Despite near-unanimous opposition from residents who spoke, the Stillwater school board voted 6-1 on Thursday night to delay a controversial proposal that would close three elementary schools.

The vote came after an 80-minute citizen "listening session" when all but one of the people who testified called for board members to vote down Superintendent Denise Pontrelli's appeal for a three-week delay to her plan.

But in the end, only board member Mike Ptacek opposed delaying a vote on the "Build Opportunities for students to Learn and Discover" plan, known as BOLD for short. It seeks to close schools in Marine on St. Croix, rural Hugo and Stillwater and move those students into the district's other seven elementary schools.

A delay to March 3, said board member Kathy Buchholz, "indicates a willingness by the district to respond to community concerns that the timeline is too short."

Ptacek and fellow board member Shelley Pearson asked Pontrelli what a delay would accomplish.

The first-time superintendent, hired in June, said the extra time would allow district administrators to better communicate work that had been done to verify population projections and other disputed data.

"It was clear to me tonight that many of those things haven't resonated with folks," she said.

But a murmur of disapproval ran through many of about 400 people in the Stillwater Junior High School auditorium when she added: "The data that we'll be sharing [on March 3] we don't expect would be significantly different."

BOLD includes several other districtwide measures, such as shifting sixth-graders into middle schools, ninth-graders into a new addition at Stillwater Area High School and construction of a new elementary school in Woodbury.

But it's the proposed school closings that have sparked a storm of public protest, and it continued at Thursday's listening session.

One speaker, a teacher at the overcrowded Lake Elmo Elementary, said he favored BOLD because it would balance services and programming among the district's schools.

But others assailed the plan as divisive, disrespectful and heartless. Some speakers said they would pull their children from the Stillwater district if the BOLD plan was approved. Another said closings would create "a public education desert" in the district's north end.

"Our community is weary for fighting what we believe in," said Lance Cunningham of Hugo.

Before the board voted to delay action on the plan, member Paula O'Loughlin said she had met individually with more than 100 residents who offered suggestions for saving money. One was to forgo a planned expansion of athletic amenities at the high school, which drew applause from the audience.

Board member George Hoeppner talked about the power of collaboration, quoting a former student in his 10th-grade English class: "show us the challenge and allow us to collaborate and create better alternatives, together." And board member Amy Burback said, "We can choose to exercise kindness and gentleness or we can choose outrage and acrimony."
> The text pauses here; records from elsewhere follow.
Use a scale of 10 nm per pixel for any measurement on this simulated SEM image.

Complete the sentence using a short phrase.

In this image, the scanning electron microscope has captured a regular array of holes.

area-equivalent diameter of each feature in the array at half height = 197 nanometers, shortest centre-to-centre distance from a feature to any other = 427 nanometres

Looming in the background of the BOLD debate is the possibility of transfers to charter schools such as St. Croix Preparatory Academy if the plan is approved. Many of the 1,200 students attending the prep school come from the Stillwater school district's attendance area.

"We have received some inquiries and increased application numbers, but St. Croix Prep already has a waiting list in grades K-6 so additional interest in our program will simply mean longer waiting lists," executive director Jon Gutierrez said this week.